Recently, one of the tax tribunals in India dismissed the appeal filed by Telenor ASA (taxpayer) for AY 2010-11 and held that providing Inter-connected, interlaced, and sequential technical services under a unified agreement constitutes a Permanent Establishment (PE) in India.
Facts of the Case
A taxpayer is a tax resident of Norway entered into Business Service Agreement with Unitech Wireless (Tamil Nadu) India P. Ltd for providing services to the latter through different service order forms (SOFs) under various nature of activities such a Sourcing, Marketing, IT/IS, HR and other contracts. Being in the nature of ‘Fees for technical Service’(FTS) as per Article 12 of the India-Norway Double Taxation Avoidance Agreement (DTAA), taxpayer furnished the return of income declaring an income of 1.75 Mn USD for AY 2010-11.

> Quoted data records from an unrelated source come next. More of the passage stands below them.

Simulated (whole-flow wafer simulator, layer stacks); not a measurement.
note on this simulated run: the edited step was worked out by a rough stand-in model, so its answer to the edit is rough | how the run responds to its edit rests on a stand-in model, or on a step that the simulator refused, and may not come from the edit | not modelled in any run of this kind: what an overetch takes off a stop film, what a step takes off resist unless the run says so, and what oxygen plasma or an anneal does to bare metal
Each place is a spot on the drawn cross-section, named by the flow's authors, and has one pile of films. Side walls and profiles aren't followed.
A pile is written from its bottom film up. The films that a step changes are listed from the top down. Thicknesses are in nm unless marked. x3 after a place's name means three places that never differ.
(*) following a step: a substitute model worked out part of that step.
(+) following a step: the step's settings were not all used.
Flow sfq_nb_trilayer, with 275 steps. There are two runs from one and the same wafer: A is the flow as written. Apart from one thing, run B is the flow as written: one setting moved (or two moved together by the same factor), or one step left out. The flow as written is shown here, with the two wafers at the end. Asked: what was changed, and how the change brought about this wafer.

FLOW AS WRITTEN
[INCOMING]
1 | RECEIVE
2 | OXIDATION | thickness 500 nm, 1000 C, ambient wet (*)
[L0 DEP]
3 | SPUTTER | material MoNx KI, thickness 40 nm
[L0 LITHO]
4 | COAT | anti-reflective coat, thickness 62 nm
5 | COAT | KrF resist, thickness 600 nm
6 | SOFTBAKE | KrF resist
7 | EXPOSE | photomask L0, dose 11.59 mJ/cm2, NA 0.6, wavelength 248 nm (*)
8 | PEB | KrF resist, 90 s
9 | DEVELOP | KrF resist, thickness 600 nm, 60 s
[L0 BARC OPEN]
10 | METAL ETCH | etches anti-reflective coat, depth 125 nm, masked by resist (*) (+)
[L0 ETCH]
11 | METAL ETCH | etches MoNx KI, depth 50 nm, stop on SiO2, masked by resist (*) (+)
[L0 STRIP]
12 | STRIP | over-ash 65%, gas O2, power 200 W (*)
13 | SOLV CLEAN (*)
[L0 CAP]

The tax authorities cited the below mentioned reasons and held that the taxpayer company had PE in India:
1) Taxpayer’s employees stayed in India for a period of 260 days, which exceeds the threshold provided in Article 5 of the India-Norway DTAA.
2) The consultancy services rendered by various employees are for the same project.
3) The SOFs were in the nature of job orders where the activities to be performed, its details and persons rendering such services are mentioned and the clauses of SOFS bind it to the agreement between the parties.
4) The arrangement of rendering services and payment of fee were made in accordance with the agreement, hence concluding that SOFs are not separate agreements.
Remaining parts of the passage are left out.